Acquisition vs learning is a dichotomy hypothesized by Krashen. It makes sense to me but it is impossible to convey to a skeptic the difference in feeling between coming up with or recognizing something you learned and something that just pops out. It actually feels different, but science can’t deal with that. Some tricky fellow will perhaps find a way to do so, but for now, those skeptics will just shrug their shoulders and repeat that they have no way to distinguish comprehension or production that is acquired from that which is learned.
Those of us who have seen the evidence in our own learning and in the classroom that students will show competence in L2 without direct instruction, based merely on having understood L2 which contained a particular feature, continue to teach as if it is an accurate description of what happens, i.e. that something we label acquisition occurs and is different from learning. (the question of whether or not something learned can transfer into the acquired realm remains open for many; Krashen has stated that each feature must go through the acquisition process, regardless of how well it is used when the learner’s monitor is “on”). As we do so, discussion ensues about how all the subtleties of a major feature like progressive tense or subjunctive mood or instrumental case does not need to be taught for students to acquire them; the acquisition will draw on the input, another reason not to shelter input.
(this latter point of sheltering input needs tweeking: tprs says it shelters vocabulary, not grammar, by which they mean they go for the meaning of words and put the words together however the language demands. In that process, the grammar is acquired or “picked up” without direct instruction. Questions about structure are given brief responses just to clarify or satisfy. The reference among tprs-ers to structures deals with phrases like “going to do X”, not “the use of ‘go’ as a modal verb with the infinitive of a lexical verb”. My guess is that most tprs-ers do in fact shelter grammar but I don’t think that is the original intent)
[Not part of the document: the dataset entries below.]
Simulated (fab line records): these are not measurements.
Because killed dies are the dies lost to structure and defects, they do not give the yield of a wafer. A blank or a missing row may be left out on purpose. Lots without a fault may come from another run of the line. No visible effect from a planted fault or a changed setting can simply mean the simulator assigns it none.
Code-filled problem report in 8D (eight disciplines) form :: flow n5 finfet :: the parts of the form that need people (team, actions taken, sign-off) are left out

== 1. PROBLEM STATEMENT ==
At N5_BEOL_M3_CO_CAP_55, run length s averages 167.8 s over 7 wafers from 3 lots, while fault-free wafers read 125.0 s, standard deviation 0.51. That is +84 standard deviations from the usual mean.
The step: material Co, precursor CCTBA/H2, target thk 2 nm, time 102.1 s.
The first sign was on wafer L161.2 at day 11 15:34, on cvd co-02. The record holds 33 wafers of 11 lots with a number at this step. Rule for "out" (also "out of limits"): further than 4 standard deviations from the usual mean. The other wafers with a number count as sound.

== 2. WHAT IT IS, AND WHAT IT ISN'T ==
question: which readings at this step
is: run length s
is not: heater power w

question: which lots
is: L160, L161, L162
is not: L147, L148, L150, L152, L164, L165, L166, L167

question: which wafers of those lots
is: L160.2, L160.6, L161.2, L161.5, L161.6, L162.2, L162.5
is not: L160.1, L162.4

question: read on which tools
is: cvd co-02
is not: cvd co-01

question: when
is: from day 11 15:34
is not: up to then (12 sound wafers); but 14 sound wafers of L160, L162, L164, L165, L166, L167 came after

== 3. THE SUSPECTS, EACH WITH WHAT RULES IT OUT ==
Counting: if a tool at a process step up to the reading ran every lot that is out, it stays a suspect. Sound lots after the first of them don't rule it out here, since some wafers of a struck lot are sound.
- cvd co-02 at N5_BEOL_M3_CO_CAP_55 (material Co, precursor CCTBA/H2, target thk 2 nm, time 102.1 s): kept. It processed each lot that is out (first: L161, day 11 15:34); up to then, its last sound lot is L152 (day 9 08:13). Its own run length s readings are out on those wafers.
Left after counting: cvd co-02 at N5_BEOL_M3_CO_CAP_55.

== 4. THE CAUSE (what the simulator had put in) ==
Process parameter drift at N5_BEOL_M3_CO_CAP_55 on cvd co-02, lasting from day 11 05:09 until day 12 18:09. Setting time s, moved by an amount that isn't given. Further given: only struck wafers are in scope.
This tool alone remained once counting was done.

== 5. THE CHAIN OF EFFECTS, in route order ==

The point of this entry is to point out that some subtleties of a feature cannot be threaded out and taught either explicitly or embedded in input b/c the teacher does not know them. Examples would be English perfect tense used to refer to past events whose impact is still felt at the moment of speaking or the present progressive used to refer to future events that are planned. Perhaps I am wrong, I haven’t talked to a lot of ESL teachers but I have talked to a lot of English teachers and they don’t know grammar like that. All they can tell a foreigner who writes using those features inappropriately is that “we don’t say it that way.” So, given a native speaker or a teacher who has achieved that level (very rare), it is entirely likely that the learner would acquire the subtleties, so that, for instance, a learner of English would not be found saying, “*When it rains, the picnic is being cancelled” but would say, “When it rains, the picnic is cancelled” and “It’s raining, so the picnic is being cancelled” (referring to the present and not planned) and “If it rains tomorrow, I’ll be cancelling the picnic” (planned).
All of that is very subtle and violations of those rules can give someone a foreign sound just as it does to Desi from the subcontinent who say things like, “Whenever it snows, I am cancelling my appointments” instead of “Whenever it snows, I cancel my appointments.” I didn’t asterisk the first one because such usage is pretty standard in Indian-English.